It depends on the "definition of understanding". You could read a book or attend a seminary of popularized physics and still claim to know what GR is about.

Personally I consider mathematics to be the only key for unlocking the knowledge. (Too poetic but still valid!) In this case, the maths that are required (Tensor Calculus, Differential Geometry etc.) could no way be provided in secondary school.

xXIHAYDOIXx
Aug21-11, 10:12 PM
I take it by your saying graduate level that you are in college. I have not taken any GR classes nor am I even in college, but as a general rule, I would usually say that the harder the course, the more you will learn and the faster you will learn it. So if you aren't afraid of a harder course, I would say go for it. If you like it, take even harder courses and so on and so forth.

nlsherrill
Aug21-11, 10:31 PM
It depends on the "definition of understanding". You could read a book or attend a seminary of popularized physics and still claim to know what GR is about.

Personally I consider mathematics to be the only key for unlocking the knowledge. (Too poetic but still valid!) In this case, the maths that are required (Tensor Calculus, Differential Geometry etc.) could no way be provided in secondary school.
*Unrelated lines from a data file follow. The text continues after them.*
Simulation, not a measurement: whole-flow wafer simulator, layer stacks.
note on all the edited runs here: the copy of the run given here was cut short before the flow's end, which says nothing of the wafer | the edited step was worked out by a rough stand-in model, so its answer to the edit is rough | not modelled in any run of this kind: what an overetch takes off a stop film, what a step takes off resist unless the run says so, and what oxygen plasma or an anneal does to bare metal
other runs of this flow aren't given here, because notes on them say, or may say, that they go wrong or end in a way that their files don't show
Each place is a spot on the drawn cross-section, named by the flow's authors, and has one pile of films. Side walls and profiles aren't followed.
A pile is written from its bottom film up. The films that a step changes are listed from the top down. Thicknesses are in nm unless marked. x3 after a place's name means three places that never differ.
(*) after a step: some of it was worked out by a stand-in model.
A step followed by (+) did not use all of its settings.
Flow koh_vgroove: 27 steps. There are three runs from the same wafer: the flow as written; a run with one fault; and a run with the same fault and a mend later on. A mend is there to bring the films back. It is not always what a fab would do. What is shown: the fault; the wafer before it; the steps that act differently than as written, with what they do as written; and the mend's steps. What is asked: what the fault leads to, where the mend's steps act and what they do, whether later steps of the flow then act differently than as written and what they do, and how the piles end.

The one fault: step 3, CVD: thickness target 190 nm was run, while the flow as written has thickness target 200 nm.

...I mean't senior year in college. I'm a sophomore in physics and mathematics.

Trifis
Aug22-11, 04:43 AM
...I mean't senior year in college. I'm a sophomore in physics and mathematics.
Sorry for the misunderstanding. I'm from Europe where serior year means twelfth grade:wink:

kdbnlin78
Aug22-11, 07:36 AM
My PhD c2006 concerned a lot about General Relativity. I don't claim to "know" it but rather I am intruiged by it.

It sounds like you are asking yourself the question of whether I am intruiged enough to follow an advanced course.

I am not familiar with what you have learnt so far but my guess would be that is a further course on GR exists in your college then the content is really likely to be the cool stuff, i.e., for instance GR in cosmological theories, Kerr & Reidster-Nordstrum black holes, stationary black holes and perhaps spinor algebra and the Newman-Penrose formalism.

Hapy hunting!

K^2
Aug22-11, 07:43 AM
Depends on the instructor, honestly. You should talk to whoever is teaching the course, and find out what it's going to be like. It's entirely possible to learn something useful in a course like that without it being way over your head. But no, I wouldn't say you'd understand GR after that.